Norway-based Equinor ASA, formerly Statoil, will be digitizing and maintaining its plants with Aucotec's data-driven, cooperative platform Engineering Base (EB), the company said on Sept. 17.

Equinor is starting to work with EB on the new Johan Sverdrup oil rig project, which will begin oil production at the end of 2019. It will exploit a huge oil field approximately 160 km from Stavanger, whose capacity is expected to last around 50 years. The plant, consisting of several platforms, will also have to work as efficiently as possible for a correspondingly long period of time and will always have to have up-to-date documentation.

Equinor said it is undergoing a transformation process whereby the traditional document-oriented lifecycle information on the plants is becoming highly digital, centrally managed data.

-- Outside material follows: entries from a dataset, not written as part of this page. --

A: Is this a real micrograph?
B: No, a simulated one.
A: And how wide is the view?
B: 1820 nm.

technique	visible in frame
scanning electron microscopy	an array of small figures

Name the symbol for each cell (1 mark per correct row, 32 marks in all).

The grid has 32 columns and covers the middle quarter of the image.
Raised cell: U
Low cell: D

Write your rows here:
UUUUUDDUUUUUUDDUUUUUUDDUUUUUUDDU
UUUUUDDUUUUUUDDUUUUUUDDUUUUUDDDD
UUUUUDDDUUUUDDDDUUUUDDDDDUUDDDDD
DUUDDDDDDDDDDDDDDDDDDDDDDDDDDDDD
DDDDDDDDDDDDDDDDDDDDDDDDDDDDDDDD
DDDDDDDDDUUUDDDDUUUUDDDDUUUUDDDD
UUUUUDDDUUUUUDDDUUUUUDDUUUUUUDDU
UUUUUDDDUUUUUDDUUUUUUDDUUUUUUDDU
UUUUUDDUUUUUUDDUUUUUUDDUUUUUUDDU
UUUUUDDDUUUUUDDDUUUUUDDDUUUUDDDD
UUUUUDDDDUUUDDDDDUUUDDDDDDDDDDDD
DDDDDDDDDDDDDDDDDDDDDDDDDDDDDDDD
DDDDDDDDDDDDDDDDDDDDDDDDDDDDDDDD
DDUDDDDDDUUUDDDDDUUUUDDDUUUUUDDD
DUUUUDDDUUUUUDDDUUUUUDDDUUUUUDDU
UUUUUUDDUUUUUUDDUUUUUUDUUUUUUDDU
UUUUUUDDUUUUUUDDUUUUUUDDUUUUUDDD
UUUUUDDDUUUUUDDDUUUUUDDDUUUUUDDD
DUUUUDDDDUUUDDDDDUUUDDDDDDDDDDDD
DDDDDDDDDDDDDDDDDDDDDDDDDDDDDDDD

“Equinor expects a significant simplification and thus an acceleration of maintenance work. Changes and collaboration with many subcontractors, whether in the design area or in operation, are much easier to implement and are more consistent with this unique master engineering database,” Uwe Vogt, Aucotec’s executive officer, said. For this purpose, more than 350,000 Johan Sverdrup documents are being migrated to EB and digitally processed there.

Since all disciplines are covered by EB’s object-oriented plant model, changes have only to be centrally entered once. Each representation of the modified object is automatically updated.

“This is how EB contains the complete digital twin with all its logic, and not just a sub-discipline,” Vogt said. “Not only EB, but also the whole Aucotec team won them over.”